Jay C. Brandriet
I was having a discussion with a buddy the other day. This guy is a massive Larry Bird fan. He said, “I don’t think Bird would hold up in today’s game.”
I did not agree, and was stunned he said this.
Part of his rational was Bird couldn’t run fast or jump high.
I don’t think he was intending to insult Larry. I think he was trying to give credit to the 2021 athlete.
Of course things have evolved over the years.
There was one point I did agree with him on. “Neither of us can prove our point. We don’t have a time machine, and we will never know for sure.”
It’s also fair to say some guys would fit better and worse at different times in history.

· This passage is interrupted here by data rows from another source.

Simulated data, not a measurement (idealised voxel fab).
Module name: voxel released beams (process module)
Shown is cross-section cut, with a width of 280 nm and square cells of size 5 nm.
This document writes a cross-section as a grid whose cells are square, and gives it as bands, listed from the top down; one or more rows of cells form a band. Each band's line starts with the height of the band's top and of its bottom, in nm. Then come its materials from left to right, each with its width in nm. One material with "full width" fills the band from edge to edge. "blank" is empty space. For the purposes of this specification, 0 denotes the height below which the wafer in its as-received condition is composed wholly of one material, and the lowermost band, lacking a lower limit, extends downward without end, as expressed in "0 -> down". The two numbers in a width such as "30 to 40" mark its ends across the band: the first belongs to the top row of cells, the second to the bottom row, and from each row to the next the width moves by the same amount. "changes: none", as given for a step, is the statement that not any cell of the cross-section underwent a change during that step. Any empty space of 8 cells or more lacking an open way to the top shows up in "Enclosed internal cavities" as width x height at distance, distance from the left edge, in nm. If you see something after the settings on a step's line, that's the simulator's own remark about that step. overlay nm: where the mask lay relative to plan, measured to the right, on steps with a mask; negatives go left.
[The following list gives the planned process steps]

Here are some things I do know.
Bird couldn’t run fast or jump high THEN. The court is still 94 feet in length.
This is the same Boston Celtic legend, who used to tell opponents where and when he would hit the last second shot in their faces.
The same guy who once told the media he would play left handed the next night in Portland, and followed up on it. He wanted to “save his right hand for the Lakers.”
Same dude who said he was “offended when teams tried to guard him with white players.”
He had the audacity to attempt head games on a young Dominique Wilkins and Clyde Drexler.
We know he is battle tested in a more physical decade.
“Larry Legend” banged with the Bucks, the Rockets (Moses and Hakeem), and “The Bad Boys” just to name a few.
He ran with the all time high scoring Nuggets, and Magic’s “Showtime” Lakers.
His squad was 6-0 vs Michael Jordan in the playoffs.
Bird was an All-Defensive player three times checking cats like Dr. J, Bernard King and “Iceman.”
Shaq, Mourning, and Larry Johnson were joining the league at the end of Larry’s career.
He isn’t from the ice age.
So how is today’s NBA so different?
The player’s aren’t tougher. Maybe they are a little better athletically.
The biggest change is the skill and the amount of shooters are higher in quality and number per roster.
Larry oozed SKILL!
The sport today prefers you shoot threes, and get to the rim. This is the “freedom of movement era.”
Bird took just 1.9 three point attempts per game in his day.
To contrast and compare? Role player Kentavious Caldwell-Pope takes 4.6 a night.
Larry would slaughter this league with three point makes.
Guess what translates as well?
His clutch mastery. brilliant vision and passing, back breaking hustle, and humiliating ball fakes.
His brains, leadership, height, nose for the boards, and disgusting swag are coming along as well.
How would Larry Bird do in today’s game?
He would more than survive. He would thrive.
If we pulled the 1986 version of Bird directly into today’s NBA? Honestly?
I think he would be five percent better.